Web Voice Testing

Test your Vocobase voice agent directly from a web application using real-time WebRTC audio. This guide covers everything you need to connect your frontend to a voice agent — works with any JavaScript framework or vanilla JS.

How it works

Your web app starts a voice session via the Vocobase API, receives WebRTC credentials, and connects using the open-source Pipecat client SDK. Audio flows in real time — your user speaks, the agent responds.

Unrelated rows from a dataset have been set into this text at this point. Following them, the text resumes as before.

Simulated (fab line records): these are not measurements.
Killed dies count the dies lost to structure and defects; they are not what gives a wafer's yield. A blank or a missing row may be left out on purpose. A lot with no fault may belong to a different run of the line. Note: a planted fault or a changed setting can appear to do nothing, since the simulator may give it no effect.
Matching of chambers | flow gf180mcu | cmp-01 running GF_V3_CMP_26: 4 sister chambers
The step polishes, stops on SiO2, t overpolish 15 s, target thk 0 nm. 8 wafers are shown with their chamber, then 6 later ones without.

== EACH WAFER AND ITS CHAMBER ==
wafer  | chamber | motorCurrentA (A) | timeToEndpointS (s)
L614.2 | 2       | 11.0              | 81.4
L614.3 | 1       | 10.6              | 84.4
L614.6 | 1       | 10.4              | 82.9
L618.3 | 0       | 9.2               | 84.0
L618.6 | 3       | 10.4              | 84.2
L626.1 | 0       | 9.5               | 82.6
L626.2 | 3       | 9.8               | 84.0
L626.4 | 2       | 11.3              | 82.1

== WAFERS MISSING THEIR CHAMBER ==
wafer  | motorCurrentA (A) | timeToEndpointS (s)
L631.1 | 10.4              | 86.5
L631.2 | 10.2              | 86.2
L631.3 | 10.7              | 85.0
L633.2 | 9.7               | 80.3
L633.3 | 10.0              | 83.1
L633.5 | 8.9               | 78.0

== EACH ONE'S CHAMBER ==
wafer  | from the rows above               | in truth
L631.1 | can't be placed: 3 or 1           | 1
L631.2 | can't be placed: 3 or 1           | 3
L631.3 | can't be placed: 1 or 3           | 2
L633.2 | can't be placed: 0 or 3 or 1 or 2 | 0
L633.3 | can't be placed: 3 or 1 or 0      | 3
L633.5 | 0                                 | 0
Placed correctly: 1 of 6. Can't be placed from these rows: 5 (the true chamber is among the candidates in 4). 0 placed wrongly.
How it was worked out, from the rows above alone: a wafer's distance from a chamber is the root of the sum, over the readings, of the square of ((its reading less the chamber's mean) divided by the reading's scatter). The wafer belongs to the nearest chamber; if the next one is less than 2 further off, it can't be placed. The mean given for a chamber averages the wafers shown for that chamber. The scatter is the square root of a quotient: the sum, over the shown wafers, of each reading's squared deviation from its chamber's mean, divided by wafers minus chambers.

Your App                      Vocobase API                  WebRTC
  |                               |                           |
  |  POST /api/v2/sessions/webrtc |                           |
  |  { agent_id }                 |                           |
  | ----------------------------> |                           |
  |                               |  (starts bot + room)      |
  | <---------------------------- |                           |
  |  { session_id,                |                           |
  |    daily_room_url,            |                           |
  |    daily_token }              |                           |
  |                               |                           |
  |  client.connect({ url, token })                           |
  | --------------------------------------------------------> |
  |                               |                           |
  | <========= real-time voice conversation (WebRTC) =======> |
  |                               |                           |
  |  client.disconnect()                                      |
  | --------------------------------------------------------> |
  |                               |                           |
  |                               |  (session ends,           |
  |                               |   credits deducted,       |
  |                               |   session.completed       |
  |                               |   webhook fires)          |

Install dependencies

npm install @pipecat-ai/client-js @pipecat-ai/daily-transport

yarn add @pipecat-ai/client-js @pipecat-ai/daily-transport

pnpm add @pipecat-ai/client-js @pipecat-ai/daily-transport

For React projects, also install:

npm install @pipecat-ai/client-react

yarn add @pipecat-ai/client-react

pnpm add @pipecat-ai/client-react

Package	Purpose
`@pipecat-ai/client-js`	Core client — manages connection, events, audio
`@pipecat-ai/daily-transport`	WebRTC transport layer
`@pipecat-ai/client-react`	React provider + audio component (optional)

Start a session

Call the Vocobase API to create a voice session. The response contains WebRTC credentials you’ll use to connect.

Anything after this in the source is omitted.